For most in Sonoma and Napa counties, that fiery October week meant multiple evacuations and close calls as the blazes neared many of our homes and neighborhoods, scorching some and sparing others. At one point, our family went to the ocean, the direction that seemed safe. I watched my in-laws walk along the smoky beach as my 2-year-old sought to keep up. I thought of the psalmist’s view of trials: “Before I was afflicted, I went astray,” “In my distress, I called upon the Lord,” and “It was good for me that I was afflicted.” Even as I felt my own uncertainty and the weight of loss, a song of praise came to my lips.
For now, we and our kids will miss the stories by my in-laws’ wood stove, canning fruit in their kitchen, science and art projects at their table—also the setting for Christmas Eve and Thanksgiving dinner spreads. My daughter will miss dancing in my mother-in-law’s garage, converted into a ballet studio that served many young dancers. They do plan to rebuild.

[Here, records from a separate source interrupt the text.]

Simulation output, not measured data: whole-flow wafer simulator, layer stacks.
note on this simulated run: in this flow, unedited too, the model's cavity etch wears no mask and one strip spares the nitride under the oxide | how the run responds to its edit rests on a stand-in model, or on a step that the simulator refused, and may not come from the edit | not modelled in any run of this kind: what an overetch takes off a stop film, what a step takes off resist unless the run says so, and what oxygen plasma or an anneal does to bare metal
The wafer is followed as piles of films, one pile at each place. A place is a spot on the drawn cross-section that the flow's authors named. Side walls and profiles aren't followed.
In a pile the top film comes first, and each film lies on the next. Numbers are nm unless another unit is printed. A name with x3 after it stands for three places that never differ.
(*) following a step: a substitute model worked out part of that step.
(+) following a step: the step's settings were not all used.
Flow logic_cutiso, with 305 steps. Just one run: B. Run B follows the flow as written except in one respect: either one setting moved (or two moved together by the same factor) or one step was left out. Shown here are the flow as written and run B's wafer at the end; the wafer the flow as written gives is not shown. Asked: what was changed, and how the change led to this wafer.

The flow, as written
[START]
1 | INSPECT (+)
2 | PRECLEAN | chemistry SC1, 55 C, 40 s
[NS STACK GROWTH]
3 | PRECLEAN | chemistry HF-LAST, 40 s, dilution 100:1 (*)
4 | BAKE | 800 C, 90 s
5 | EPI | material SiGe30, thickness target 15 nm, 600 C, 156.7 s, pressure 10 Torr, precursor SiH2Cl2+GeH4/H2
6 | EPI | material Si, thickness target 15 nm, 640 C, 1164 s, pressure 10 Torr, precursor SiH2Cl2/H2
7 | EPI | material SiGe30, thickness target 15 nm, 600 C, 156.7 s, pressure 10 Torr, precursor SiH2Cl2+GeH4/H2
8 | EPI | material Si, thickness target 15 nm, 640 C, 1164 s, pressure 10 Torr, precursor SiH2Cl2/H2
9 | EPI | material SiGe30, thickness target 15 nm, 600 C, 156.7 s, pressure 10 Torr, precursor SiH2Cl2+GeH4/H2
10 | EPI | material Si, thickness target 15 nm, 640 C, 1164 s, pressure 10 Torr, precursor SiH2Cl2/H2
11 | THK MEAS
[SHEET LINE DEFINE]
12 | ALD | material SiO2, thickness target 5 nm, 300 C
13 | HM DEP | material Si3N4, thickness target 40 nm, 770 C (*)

In flood and now in fire, though, my in-laws point to God’s merciful goodness and the promise of eternal blessings. The fire consumed a temporal “earthly dwelling,” but as the Apostle Paul writes to the Corinthians, “we have a building from God, a house not made with hands, eternal in the heavens.” Indeed, we have this legacy from my in-laws and as believers. It is worth much more than material possessions.
In the weeks after the fires, we drove down familiar Santa Rosa roads, now cryptic and strangely unfamiliar, with piles of debris where homes once stood. The fires consumed my son’s Catholic school, many friends’ houses, and parks, stores, businesses, and restaurants we frequented. Many of the golden hills we usually admire are now charred.